Man’s search for a place to poop

Sometimes you just can’t win. You got a Plan A. And if that don’t work you got back-up plans, Plan B and Plan C. But then, they don’t work either.

So I gotta poop. But it’s Christmas break, the students are all gone, and just about everything on Telegraph is closed. But this sports bar, Pappy’s is open. Great! I order something cheap — bacon cheese fries — just so I have an excuse to use their facilities after eating. So my plan is working like clockwork. . .

But then I notice the bar is already closed and the joint is almost completely deserted. So I ask the cashier how late they’re going to be open. “5 o’clock,” he says. I look at my watch — it’s 4:40. By the time I finish eating they’ll be locking up the restrooms. So I change my plans. I tell the cashier: “I’ll have my order it to-go,” That way, I can grab my food and I’ll still have like 10 minutes left to take care of business before they close. So my back-up plan seems full-proof.
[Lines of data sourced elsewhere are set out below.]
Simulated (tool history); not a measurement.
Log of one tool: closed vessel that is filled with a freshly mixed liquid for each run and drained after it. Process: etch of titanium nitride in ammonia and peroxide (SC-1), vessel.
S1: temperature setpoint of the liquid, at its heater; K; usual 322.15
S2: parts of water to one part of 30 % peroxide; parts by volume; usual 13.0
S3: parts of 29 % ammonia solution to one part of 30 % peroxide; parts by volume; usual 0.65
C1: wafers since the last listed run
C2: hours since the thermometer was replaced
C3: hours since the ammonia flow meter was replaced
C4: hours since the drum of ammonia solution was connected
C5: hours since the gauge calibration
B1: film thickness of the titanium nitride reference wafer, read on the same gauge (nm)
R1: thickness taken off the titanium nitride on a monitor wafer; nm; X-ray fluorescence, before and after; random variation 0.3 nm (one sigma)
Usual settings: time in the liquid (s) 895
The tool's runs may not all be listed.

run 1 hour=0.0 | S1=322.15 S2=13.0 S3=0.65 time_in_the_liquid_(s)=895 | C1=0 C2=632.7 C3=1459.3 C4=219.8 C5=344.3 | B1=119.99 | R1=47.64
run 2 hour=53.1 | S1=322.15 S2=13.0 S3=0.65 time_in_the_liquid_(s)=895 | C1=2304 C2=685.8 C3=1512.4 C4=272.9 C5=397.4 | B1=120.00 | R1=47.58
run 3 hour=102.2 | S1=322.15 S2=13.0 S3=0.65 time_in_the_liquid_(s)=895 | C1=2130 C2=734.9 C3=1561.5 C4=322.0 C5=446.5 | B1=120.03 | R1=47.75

So when my order’s ready, I grab my bag of food and head down the stairs to the restroom in the basement. I’m cutting things pretty close, but I think I got it covered. . . As soon as I opened the men’s room door I smelled smoke (that should have alerted me that something was awry). I push the stall door open — it’s not locked or anything. And there’s this wingnut sitting there on the toilet, nonchalantly smoking crack.

I shut the stall door. And rush back up the stairs muttering curses under my breath. Head back outside to the Ave. It’s starting to rain. . . I head up the street, mulling over a back-up to the back-up to the back-up plan.